Method to Madness
Posted July 9th, 2004 by Sean WilliamsTo answer Kent’s response about Brando, I’ve decided to dedicate a few blogs to a couple of different acting techniques and talk about their relative merits.
Brando embodied what has become known as “Method Acting”, although he was by no means the best practitioner of it. Dustin Hoffman’s entire career is a better example of what method can bring to an actor. There is a famous, and probably apocraphyl, story that is set behind the scenes of the movie “Marathon Man”. Hoffman and Olivier, the latter being not at all from the Method school, are in a scene together and Hoffman’s character was supposed to have not slept for several days. Hoffman decided that, in order to stay tue, he himself would not sleep for several days and in fact spent the days preceding shooting running for hours and hours to make sure he would be completely exhausted. When this was explained to Olivier, he turned to Hoffman and said, “my dear boy, have you considered *acting*?”
What Hoffman was doing was a rather wild example of “sense memory” which is one of the celebrated clichés of Method, but the more central aspect of method is asking for truth. What is true? That’s the central question. It’s why Hoffman spent all that time killing himself, he didn’t know what the truth of the scene was and he was trying to re-create it for himself so he could play it effectively.

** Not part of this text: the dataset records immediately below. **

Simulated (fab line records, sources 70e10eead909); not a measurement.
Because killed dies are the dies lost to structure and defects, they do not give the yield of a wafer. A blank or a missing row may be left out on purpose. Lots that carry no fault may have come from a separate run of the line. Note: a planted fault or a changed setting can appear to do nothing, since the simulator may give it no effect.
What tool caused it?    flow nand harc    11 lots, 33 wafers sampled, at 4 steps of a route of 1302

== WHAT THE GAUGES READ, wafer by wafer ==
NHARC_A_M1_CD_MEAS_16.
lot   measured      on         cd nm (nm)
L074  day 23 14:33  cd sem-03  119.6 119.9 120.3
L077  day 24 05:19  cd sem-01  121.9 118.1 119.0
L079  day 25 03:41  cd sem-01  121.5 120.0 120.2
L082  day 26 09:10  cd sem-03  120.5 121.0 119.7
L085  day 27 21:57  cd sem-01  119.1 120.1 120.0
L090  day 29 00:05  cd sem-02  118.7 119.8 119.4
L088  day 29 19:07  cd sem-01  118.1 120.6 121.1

This creates amazing performances in a lot of situations. Actors learn to drag themselves through the very worst of themselves, and the very best. They learn how to filter the characters they play through their own lives. It’s moment by moment, and it can be incredible. It isn’t just remembering your dead dog, as the cliché goes, it’s every little thing. A person plays every single level of subtext because they can access it. You might think to yourself that you know what it is to not sleep, but Hoffman actually knows, he knows that you get the shits, he knows that your eyes hurt, he knows that your sense of smell takes over wildly, etc. It was true.
Here’s the problem. A lot of young actors learn the method without learning basic stagecraft and without learning much about imagination. What this means is that if an actor is put in a situation where they are expected to do something outside the realm of what is real and normal to the actor’s real life, they generally suck. If it seems that every movie star plays the same damn character every time, a lot of that is typecasting, but it’s also Method.
One of the most famous and celebrated scenes ever in the history of Method acting is the cab scene between Brando and Stieger, the “coulda been a contender” scene. Here’s the problem, Brando improvised much of the dialogue. The way he did in most of his movies. Improv. Don’t get me started on improv
His next movie was Guys and Dolls. He is completely charm-free and humorless in this movie. Why? It’s a musical. He had no idea how to play circumstances even slightly outside his truth. In college, and honestly long since, there have been Method practitioners complaining about scripts and delivering muttered sotto voce lines under their breath while staring upstage in a hundred shows I’ve seen.
De Niro and Hoffman are examples of the best of Method acting, because there is more to it than just truth. There is also massive research. See Rainman or Awakenings for performances that go completely beyond anything the actors have ever experiences. See Hoffman in Wag The Dog or Ishtar for performances that understand the complete scope of performance. See De Niro in his more recent comedies. These guys both know how to act, not just be.
More later on questions, inention and imagination.